BLOB caching is a function of Microsoft IIS and is configured in each web application's web.config file (usually located in C:\inetpub\wwwroot\wss\virtualdirectories). Because wading through line after line of XML to make changes isn't for the faint of heart, SharePoint makes it easy for us to take advantage of BLOB caching. When SharePoint creates a web application, the program puts all the settings needed for BLOB caching in each web.config file-but doesn't turn on BLOB caching. How very thoughtful! To take advantage of BLOB caching, you need only find the relevant line in web.config and change the enabled value from false to true.
Figure 1 shows how the line looks before being altered. This figure is chock-full of good information, all of which Microsoft documents well. For this article, we're interested only in the location and maxsize parameters. By default, the location is set to the C drive. That makes some sense, because every Windows computer under the sun has that drive. However, it's a good practice to move as much as possible off the C drive, and BLOB caching is no exception. The BLOB cache location should be a secondary drive. That's where our SAN comes into play.
The reason we're turning on caching in the first place is to improve performance for end users. Each time IIS can serve up a file locally instead of pestering the back-end SQL Server instance, that file gets into the user's hands more quickly-which makes for happy users. By putting the BLOB cache location on a SAN drive that's configured for high performance, we can get that file to end users as quickly as possible. The maxsize parameter dictates how large (in gigabytes) this web application's BLOB can be. The default is 10GB. The larger the cache, the more things can be cached and retrieved quickly. Remember that this setting is per web application, so make sure to plan for enough space. You'll also need to edit the web.config file for each web application on each server in your farm.
SharePoint search can benefit the most from a high-performing SAN drive. Search has two primary roles: index and query. Both enjoy performance improvements from speedier I/O.
Index comes first. During indexing (and crawling, a related task), SharePoint scours itself and other configured content sources for the documents that you want to be discoverable in SharePoint. The files are crawled and then copied to the index server's RAM, where they're broken apart by an iFilter (not unlike a coconut on a rock), and all the words are listed. Those words are written to the index files on the index server's file system. The faster the index server can get those words out of its memory and onto its file system, the faster it can move on to the next file in its list. The larger your SharePoint farm gets, the more important crawl times are. A fast SAN drive on your index servers can reduce those times.

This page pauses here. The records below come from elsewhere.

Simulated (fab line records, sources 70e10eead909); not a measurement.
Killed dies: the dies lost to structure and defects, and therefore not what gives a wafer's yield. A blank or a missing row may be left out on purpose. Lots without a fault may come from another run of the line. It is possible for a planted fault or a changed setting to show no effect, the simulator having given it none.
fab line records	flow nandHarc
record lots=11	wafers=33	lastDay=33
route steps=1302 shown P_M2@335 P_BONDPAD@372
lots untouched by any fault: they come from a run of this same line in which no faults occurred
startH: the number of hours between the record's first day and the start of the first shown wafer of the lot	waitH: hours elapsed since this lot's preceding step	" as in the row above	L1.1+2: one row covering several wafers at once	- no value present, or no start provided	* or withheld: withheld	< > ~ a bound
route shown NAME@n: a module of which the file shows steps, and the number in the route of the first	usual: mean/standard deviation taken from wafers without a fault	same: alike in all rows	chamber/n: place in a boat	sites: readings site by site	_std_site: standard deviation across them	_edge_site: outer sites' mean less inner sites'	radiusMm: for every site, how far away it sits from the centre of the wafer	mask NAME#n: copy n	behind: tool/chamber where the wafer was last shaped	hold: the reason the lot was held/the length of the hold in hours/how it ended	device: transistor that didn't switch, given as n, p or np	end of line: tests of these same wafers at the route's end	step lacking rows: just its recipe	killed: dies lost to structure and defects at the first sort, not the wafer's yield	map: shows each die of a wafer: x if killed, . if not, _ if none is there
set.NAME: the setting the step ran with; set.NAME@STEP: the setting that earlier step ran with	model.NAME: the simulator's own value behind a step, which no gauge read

After your files have been indexed, they can be found by users. This is where the query servers come into play. As the index servers index files and write the information to their file system, that information is combined with the existing index files on the query servers. When a user searches for a document in SharePoint, the query servers spring into action. They take the user's search term and compare it to the index files on their file system, looking for matches. As your farm grows larger, the number of documents the query server must slog through grows as well. User queries take longer and longer. At some point, your users will become impatient as they wait for results. (And they'll spend that waiting time plotting ways to make sure that there's no Mountain Dew left in the cafeteria by the time you get there.) Putting the index files on a SAN drive with fast read performance reduces the time that's needed for queries to run. (Your users will be happy, and your tummy can get all the sweet caffeinated deliciousness it requires.)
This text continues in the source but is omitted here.